Ken Krenzel's Ingenuities
Written by Stephen Minch Illustrated by Kelly Lyles

Published by Hermetic Press
Reviewed by Anthony Owen

I first became acquainted with Dr. Ken Krenzel during my three month tour of the United States in 1990. As one of the attendees at the weekday lunches at the Madison Hotel off Broadway and the Saturday afternoon Reubens' restaurant mega-sessions I got to witness some of his highly impressive technical skills and later, through the pages of his 1978 book - The Card Classics of Ken Krenzel (written and published by Harry Lorayne), got to know admire his work further and added some of his handlings for classic sleights to my arsenal.

His new 210 page book reveals that the past two decades have seen a move away from technique towards (as the book title indicates) ingenuity. He has also developed a keen awareness of the elements which strengthen a close-up performance, with several of the routines taking place in the spectators' hands. In his telling 'Primordia Rerum', titled Magical Magic, he writes "Though I am a practitioner and lover of pure sleight of hand, I nevertheless believe that dexterity alone can sometimes be counterproductive to the performance of truly astonishing magic." 

The opening chapter in this clearly written and illustrated book is titled 'Out of Hand' and provides 'hands-off' handlings for the Ambitious Card, Any Card at Any Number (often referred to, although not in this text, as 'The Berglas Effect'), Paul Curry's Open Prediction, a sandwich effect and a couple of card forces. Almost all of these sequences are relatively 'sleight-free' (a term he feels is more appropriate than 'self-working', which he feels - and I wholeheartedly agree - "tends to trivialize the role of the performer, focusing rather on the ease of execution.") utilising - as he does in other routines in this book - the intelligent properties of gimmicks and gaffs, an element missing completely from his earlier published work.

However, chapter two, Things Change, deals with card changes and contains several sequences which will please those who prefer to concentrate upon perfect technique rather than an audience. (People that Jon Racherbaumer refers to in his Introduction to this book, when he romantically writes about Minch's term 'Cardopia' "where cardmen aspire, inspire and perspire. It is a world of dysphoric, driven souls who seek, celebrate and sometimes create the Real Work. It is a wild arena of abstractions.") Although, having said that, I suspect that the two relatively undemanding visual face up changes of an outjogged card, as it is propelled around the edges of a face down pack, will became the most popular and performed items from this book. 
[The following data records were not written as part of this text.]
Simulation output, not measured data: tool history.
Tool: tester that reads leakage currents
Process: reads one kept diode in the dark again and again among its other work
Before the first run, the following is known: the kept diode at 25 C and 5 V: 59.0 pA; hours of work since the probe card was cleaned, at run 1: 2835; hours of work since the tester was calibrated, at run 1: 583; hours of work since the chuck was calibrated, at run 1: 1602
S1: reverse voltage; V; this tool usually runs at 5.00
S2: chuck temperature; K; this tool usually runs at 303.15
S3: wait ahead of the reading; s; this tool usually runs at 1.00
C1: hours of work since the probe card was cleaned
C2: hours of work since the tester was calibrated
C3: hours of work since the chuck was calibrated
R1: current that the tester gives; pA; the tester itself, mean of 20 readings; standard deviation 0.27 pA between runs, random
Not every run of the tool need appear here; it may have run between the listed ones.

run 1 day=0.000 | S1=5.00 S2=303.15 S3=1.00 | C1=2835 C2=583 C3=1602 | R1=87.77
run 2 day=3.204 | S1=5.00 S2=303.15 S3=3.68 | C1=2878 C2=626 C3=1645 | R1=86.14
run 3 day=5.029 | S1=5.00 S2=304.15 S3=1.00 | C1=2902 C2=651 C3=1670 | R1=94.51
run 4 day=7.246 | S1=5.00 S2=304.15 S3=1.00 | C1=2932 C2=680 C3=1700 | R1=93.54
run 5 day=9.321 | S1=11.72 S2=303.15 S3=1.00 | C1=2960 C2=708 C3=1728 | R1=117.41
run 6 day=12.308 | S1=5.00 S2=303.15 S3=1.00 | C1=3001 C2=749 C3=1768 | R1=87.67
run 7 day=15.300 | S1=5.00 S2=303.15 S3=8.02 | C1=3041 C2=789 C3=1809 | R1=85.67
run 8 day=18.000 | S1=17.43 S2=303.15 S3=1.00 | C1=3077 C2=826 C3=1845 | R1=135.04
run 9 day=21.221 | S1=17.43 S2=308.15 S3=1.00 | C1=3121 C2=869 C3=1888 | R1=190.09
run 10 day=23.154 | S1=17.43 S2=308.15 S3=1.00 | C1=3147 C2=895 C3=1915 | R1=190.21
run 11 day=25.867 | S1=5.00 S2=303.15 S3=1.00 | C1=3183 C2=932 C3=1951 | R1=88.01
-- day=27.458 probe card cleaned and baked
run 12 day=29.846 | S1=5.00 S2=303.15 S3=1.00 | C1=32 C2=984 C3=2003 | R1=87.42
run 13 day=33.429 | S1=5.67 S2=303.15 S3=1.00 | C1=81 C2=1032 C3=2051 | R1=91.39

The next chapter, 'Escaping Cardville', contains a batch of items with coins and 'The Million Penny Mystery', an impressive sequence with a pencil which is worthy of the careful audience management required to create a situation in which it can be performed. 'Pocket Passport' is my favourite item from this chapter - a no-gaff Copper Silver transposition in which the spectator possesses both coin when the transposition occurs.

Chapter four, 'New Tools', contains some bright ideas on Franklin V. Taylor's Peek Deck, a full deck false cut, the top cover dribble pass, a simple and effective steal from fan to bottom palm, a visual change of a spread of cards and a simple and deceptive false insertion move. Anyone searching for, or currently utilising, variants of these utilities will find something of interest here.

The final bulging chapter, 'Tall Tales and Short Cons', contains a collective of feature routines. A number of these require certain specific conditions for their performance as they require lapping, angle palms etc. My personal favourites from this chapter, which can all be performed 'standing up surrounded', are 'Cloning Queens', in which single cards are visibly split into two, 'Gravity Travelers', an ingenious handling of the "twentieth century classic" 'four cards to pocket' sequence (ref. Stars of Magic) which utilises intelligent structure to do away with the usual challenging one handed top palm and 'Fired Up' a variant on Larry Becker and Kenton Knepper's marketed 'Kolossal Killer'. I found this last item of particular interest as I have previously published a version of the effect which was developed, along with Circle members Marc Paul and Andy Stone, during the Third Opus Isle of Man Congress. (Our version can be found in The Magicians' Yearbook 1997 published by Dynamic Fx.) Fans of this effect should check out Krenzel's version in this book which has the bonus of requiring a single regular deck.

I enjoyed the ingenious thinking displayed in the magic in this book. However, the highlight for me was Krenzel's opening essay on Magical Magic, which maintained the high standard of intelligent writing featured in Hermetic Press' 1996 hits 'The Books of Wonder' and 'Card College Volume Two'. In a book packed with material that focuses upon the specific positions of props in the performer's - and spectators' - hands it is heartening to read at the outset "You are the most important ingredient in the art of making your magic magical. If you are an interesting, genuinely nice person, without hubris, who respects your audiences, then they will accept your offerings and willingly enter your magical wonderland....A mediocre musician may be technically adroit, but without 'soul' he can never capture the full beauty and spirit of the music as envisioned by its composer. Similarly, magicians who focus on dexterity and fail to develop presentational skills, especially those of spectator management, can never fully realize their potential as magical magicians."